XML Sub Job Extractor 0.4
For Information on Aspire 3.1 Click Here
|XML Sub-Job Extractor 0.4|
|Description:||Extracts individual XML records from a single XML file which contains a list of records. Each record is sent to a sub-job pipeline to be processed individually.|
|Inputs:||AspireDocument containing a data stream (i.e. object['contentStream'] or object['contentBytes'] which is a stream to the XML to process). NOTE: A previous job (typically FetchURL) must have opened the input stream.|
|Outputs:||An AspireDocument object containing data for each sub-job contain the XML of the individual XML record, published to the configured sub-job pipeline manager.|
|Object Type:||Produces AspireDocument objects.|
This stage is primarily intended to split an XML file containing a list of records, and then to process each individual record one at a time, as sub-jobs on their own pipeline. These sorts of XML files are commonly produced by relational databases.

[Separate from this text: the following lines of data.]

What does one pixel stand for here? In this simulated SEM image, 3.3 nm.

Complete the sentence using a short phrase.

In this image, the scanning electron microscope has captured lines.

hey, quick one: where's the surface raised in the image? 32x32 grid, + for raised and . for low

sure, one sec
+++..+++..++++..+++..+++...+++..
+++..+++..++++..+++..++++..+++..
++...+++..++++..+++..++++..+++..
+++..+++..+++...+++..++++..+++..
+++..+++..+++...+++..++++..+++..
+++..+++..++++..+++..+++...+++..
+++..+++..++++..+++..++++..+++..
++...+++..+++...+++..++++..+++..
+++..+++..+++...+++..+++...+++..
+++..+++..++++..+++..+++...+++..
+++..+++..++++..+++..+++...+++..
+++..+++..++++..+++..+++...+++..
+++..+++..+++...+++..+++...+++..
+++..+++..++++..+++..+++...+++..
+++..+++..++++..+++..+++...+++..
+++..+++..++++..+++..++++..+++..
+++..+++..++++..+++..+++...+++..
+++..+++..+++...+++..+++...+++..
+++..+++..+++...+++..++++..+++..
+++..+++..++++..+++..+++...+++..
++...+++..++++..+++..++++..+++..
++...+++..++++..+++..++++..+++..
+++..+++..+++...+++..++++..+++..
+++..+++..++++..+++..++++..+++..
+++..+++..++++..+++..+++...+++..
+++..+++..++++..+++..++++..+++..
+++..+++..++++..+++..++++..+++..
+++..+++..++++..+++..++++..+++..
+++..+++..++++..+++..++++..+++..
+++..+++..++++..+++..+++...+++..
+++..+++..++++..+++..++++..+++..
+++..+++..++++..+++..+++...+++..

This stage takes an Aspire document which contains a data stream. It assumes that the data stream represents an XML document and then parses through the XML document to extract sub-job documents.
Note that the XML sub-job handler does not load the entire XML into an in-memory DOM object. Instead, it reads data from the input stream and outputs XML records to the sub-job pipeline as they are found using a SAX handler. This makes it very fast with very low memory requirements.
Typical input XML documents look like this:
<records xmlns:xsi="http://www.w3.org/2001/XMLSchema-instance"> <record id="32"> <first_name>george</first_name> <last_name>washington</last_name> <description>Founding father #1</description> </record> <record id="33"> <first_name>thomas</first_name> <last_name>jefferson</last_name> <description>Founding father #2</description> </record> </records>
Note that every child of the root element will be processed as a separate sub-job document. Therefore, the above XML will produce the following sub-job XML documents:
Sub Job #1:
<doc id="32" xmlns:xsi="http://www.w3.org/2001/XMLSchema-instance"> <parent> -- NOTE: a copy of the parent metadata is stored here -- </parent> <first_name>george</first_name> <last_name>washington</last_name> <description>Founding father #1</description> </doc>
Sub Job #2:
<doc id="33" xmlns:xsi="http://www.w3.org/2001/XMLSchema-instance"> <parent> -- NOTE: a copy of the parent metadata is stored here -- </parent> <first_name>thomas</first_name> <last_name>jefferson</last_name> <description>Founding father #2</description> </doc>
The top-level <doc> element for the sub job will contain all of the attributes for the parent XML element from the original file (i.e. the attributes on the <records> element from above) as well as all of the attributes from each sub-record (all of the attributes from each <record> element in turn). This should ensure that transforms on XML files which require nested name-spaces can occur properly.
|branches||None||The configuration of the pipeline to publish to. See below.|
|maxSubJobs||integer||0 (= all)||The maximum number of subjobs to generate. If there are more possible jobs in the input XML file, they will be ignored.|
The XML Sub Job Extractor publishes documents using the branch manager. It publishes using the events configured above. You must therefore include <branches> for these events in the configuration to publish to a pipeline within a pipeline manager. See Branch Handler for more details.
|branches/branch/@event||String||The event to configure. Should always be "onSubJob".|
|branches/branch/@pipelineManager||string||The URL of the pipeline manager to publish to. Can be relative.|
|branches/branch/@pipeline||string||The name of the pipeline to publish to.|
<!-- Use FetchUrl to open a stream on the object which is then used by XMLSubJobExtract --> <component name="FetchUrl" subType="default" factoryName="aspire-fetch-url" /> <component name="XMLSubJobExtract" subType="xmlSubJobExtractor" factoryName="aspire-xml-files"> <config> <branches> <branch event="onSubJob" pipelineManager="../ProcessSingleRecord" /> </branches> </config> </component>